NEWCASTLE — The Frances Perkins Center honored Steven Hufnagel, executive director of Coastal Rivers Conservation Trust, on June 26 with a Partners in Place award at the Frances Perkins Homestead National Historic Landmark in Newcastle.

The award recognized him for work that has ensured the permanent protection of many acres of land within the Damariscotta watershed. Since 1993, 53 of the Homestead’s 57 acres have been protected by a conservation easement managed by Coastal Rivers under its earlier name as the Damariscotta River Association, according to a news release from the center.

Frances Perkins Center board chairwoman Sarah Peskin noted that Hufnagel works as Frances Perkins did, seldom calling attention to himself, instead laboring out of the limelight to bring complex projects and people together, commending him for his interdisciplinary approach, knowledge of geology and natural resource management, and low-key consensus-building skills that he uses to quietly steward local conservation efforts benefitting the health of the land and people of the Damariscotta region.

Peskin cited Hufnagel’s leadership in establishing the Twin Villages Food Bank Farm, in facilitating the merger of two active conservation organizations to form Coastal Rivers Conservation Trust, for expanding hands-on education programs, and for overseeing the preservation and reinvigoration of Round Top Farm — a local landmark, according to the release.

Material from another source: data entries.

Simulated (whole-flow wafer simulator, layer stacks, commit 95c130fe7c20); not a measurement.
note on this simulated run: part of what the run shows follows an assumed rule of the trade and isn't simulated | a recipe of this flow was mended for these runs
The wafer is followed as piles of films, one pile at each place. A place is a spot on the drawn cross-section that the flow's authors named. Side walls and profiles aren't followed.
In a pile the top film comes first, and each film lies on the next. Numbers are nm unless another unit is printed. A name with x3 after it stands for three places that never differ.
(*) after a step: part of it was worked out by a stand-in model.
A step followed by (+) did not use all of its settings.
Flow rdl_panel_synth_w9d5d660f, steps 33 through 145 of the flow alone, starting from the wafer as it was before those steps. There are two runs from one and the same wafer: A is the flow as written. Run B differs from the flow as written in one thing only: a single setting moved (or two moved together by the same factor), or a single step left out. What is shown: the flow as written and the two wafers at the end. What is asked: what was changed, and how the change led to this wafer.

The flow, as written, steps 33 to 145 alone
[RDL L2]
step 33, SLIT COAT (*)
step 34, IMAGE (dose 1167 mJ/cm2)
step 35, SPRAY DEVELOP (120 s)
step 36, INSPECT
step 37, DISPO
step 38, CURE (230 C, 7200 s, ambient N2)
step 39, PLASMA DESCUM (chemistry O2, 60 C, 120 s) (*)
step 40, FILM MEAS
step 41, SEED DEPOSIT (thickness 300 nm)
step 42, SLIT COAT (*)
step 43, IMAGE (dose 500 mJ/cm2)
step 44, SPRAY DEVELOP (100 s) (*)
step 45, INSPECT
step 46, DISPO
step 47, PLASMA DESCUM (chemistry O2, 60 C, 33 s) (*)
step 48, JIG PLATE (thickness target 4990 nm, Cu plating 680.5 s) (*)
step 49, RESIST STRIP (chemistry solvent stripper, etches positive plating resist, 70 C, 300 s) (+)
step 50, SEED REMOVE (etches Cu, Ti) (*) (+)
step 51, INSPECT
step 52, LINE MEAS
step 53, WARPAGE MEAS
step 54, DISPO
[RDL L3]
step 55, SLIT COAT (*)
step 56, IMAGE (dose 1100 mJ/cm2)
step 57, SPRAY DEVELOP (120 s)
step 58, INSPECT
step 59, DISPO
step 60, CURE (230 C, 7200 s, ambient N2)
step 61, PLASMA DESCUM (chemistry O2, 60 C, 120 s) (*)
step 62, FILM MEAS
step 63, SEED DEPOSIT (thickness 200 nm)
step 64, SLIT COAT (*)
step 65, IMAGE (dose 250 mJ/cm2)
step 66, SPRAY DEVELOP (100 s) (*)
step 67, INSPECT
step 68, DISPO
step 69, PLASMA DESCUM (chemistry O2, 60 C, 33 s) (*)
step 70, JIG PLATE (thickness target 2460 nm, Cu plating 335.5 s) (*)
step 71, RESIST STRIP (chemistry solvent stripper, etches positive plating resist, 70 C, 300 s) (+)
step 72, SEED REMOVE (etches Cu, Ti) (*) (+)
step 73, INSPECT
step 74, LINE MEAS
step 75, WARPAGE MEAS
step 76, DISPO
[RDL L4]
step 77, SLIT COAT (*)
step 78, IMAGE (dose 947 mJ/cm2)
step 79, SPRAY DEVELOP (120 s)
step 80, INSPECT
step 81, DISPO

Coastal Rivers’ members and directors, Sen. Dana Dow, representatives from US Sen. Angus King’s office, friends and family of the honoree, and members of the Frances Perkins Center attended the event.

Following the award presentation, guests toured the Perkins Homestead, visiting the 1837 “Brick House” built by the great-grandparents of Frances Perkins as a wedding present to her parents, and constructed of bricks made on site at the family brickworks that operated on the homestead’s Damariscotta River shore c. 1795-1895.

Before departing, guests viewed conceptual plans presented by the Frances Perkins Center to preserve the saltwater farm’s existing structures, with renovations to make them safe for visitor use and extend the existing barn with a small contemporary addition to house exhibit and public meeting space for educational programs and community use. Attendees were thanked for their ongoing support and reminded that funding is still being sought to acquire and preserve the Frances Perkins Homestead.